RuntimeError: Expected hidden size (2, 9, 100), got (2, 20, 100)

I am using pytorch for CNN and now I need to use RNN, however, after few days labor, still could not run it successfully. The network looks like below

class Net(nn.Module):
    def __init__(self, input_dim, nb_lstm_units, layer_dim, output_dim, batch_size=20):
        super(Net, self).__init__()
        self.nb_lstm_units = nb_lstm_units
        self.layer_dim = layer_dim
        self.batch_size = batch_size

        self.rnn = nn.RNN(input_dim, nb_lstm_units, layer_dim, batch_first=True, nonlinearity='relu')
        self.fc_out = nn.Linear(nb_lstm_units, output_dim)        
    def init_hidden(self):
        hidden_a = torch.randn(self.layer_dim, self.batch_size, self.nb_lstm_units)        
        hidden_a = hidden_a.cuda()            
        return Variable(hidden_a)
    def forward(self, X): 
        batch_size, seq_len, _ = X.size()

        # dimension (batch, n_features, timestamp) -> (batch, timestamp, n_features)
        X = X.transpose(1, 2)

        self.hidden = self.init_hidden()
        out, self.hidden = self.rnn(X, self.hidden)

        out = self.fc_out( out[:, -1, :] )
        return out

# Create RNN
input_dim = 1
nb_lstm_units = 100
layer_dim = 2
output_dim = 2
model = Net(input_dim, nb_lstm_units, layer_dim, output_dim)

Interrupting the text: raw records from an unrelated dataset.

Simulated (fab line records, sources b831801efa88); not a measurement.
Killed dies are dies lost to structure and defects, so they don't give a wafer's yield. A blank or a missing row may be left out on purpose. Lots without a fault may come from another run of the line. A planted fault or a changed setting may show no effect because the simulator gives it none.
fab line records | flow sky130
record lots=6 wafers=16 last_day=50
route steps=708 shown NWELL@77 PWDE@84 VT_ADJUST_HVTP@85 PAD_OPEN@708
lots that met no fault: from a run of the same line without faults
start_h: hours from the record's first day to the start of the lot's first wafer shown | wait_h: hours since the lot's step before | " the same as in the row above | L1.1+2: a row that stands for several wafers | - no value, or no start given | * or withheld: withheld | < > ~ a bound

Input is 1D ECG signal segmented by 217 samples, batch size 20. The forward is passed and I can print the output of self.fc_out but the error is shown afterward. Hidden output of RNN need extra processing?

Why do you init_hidden in forward? If you want them to be parameter of your model, you should init them in the constructor.

As each data segment is passed to forward one at a time, I want RNN not to link the current data segment with previous segments. Plz correct if I am wrong. Several RNN tutorials (like this), I found doing in similar way.

In the tutorial, you linked there’re two differences:

  • They initialize with zeros, you initialize with random values
  • They don’t store it as the module’s parameters but you do

Changing the initialisation and rnn call, as suggested, produces same error.

h0 = self.init_hidden()
out, h1 = self.rnn(X, h0)

Is this problem is kind of an open issue or I am missing something? I had to move to Keras to do same and it works fine. But pytorch gives much freedom to play with my code.

Any help is appreciated.

In forward(), using null value made the error message disappear.

self.rnn(X, None)

Now, the training loss decreases nicely but suddenly becomes a huge positive value. Following other examples, I can see that this is not the ideal way. Any suggestion to handle hidden value and initial weight is much appreciated.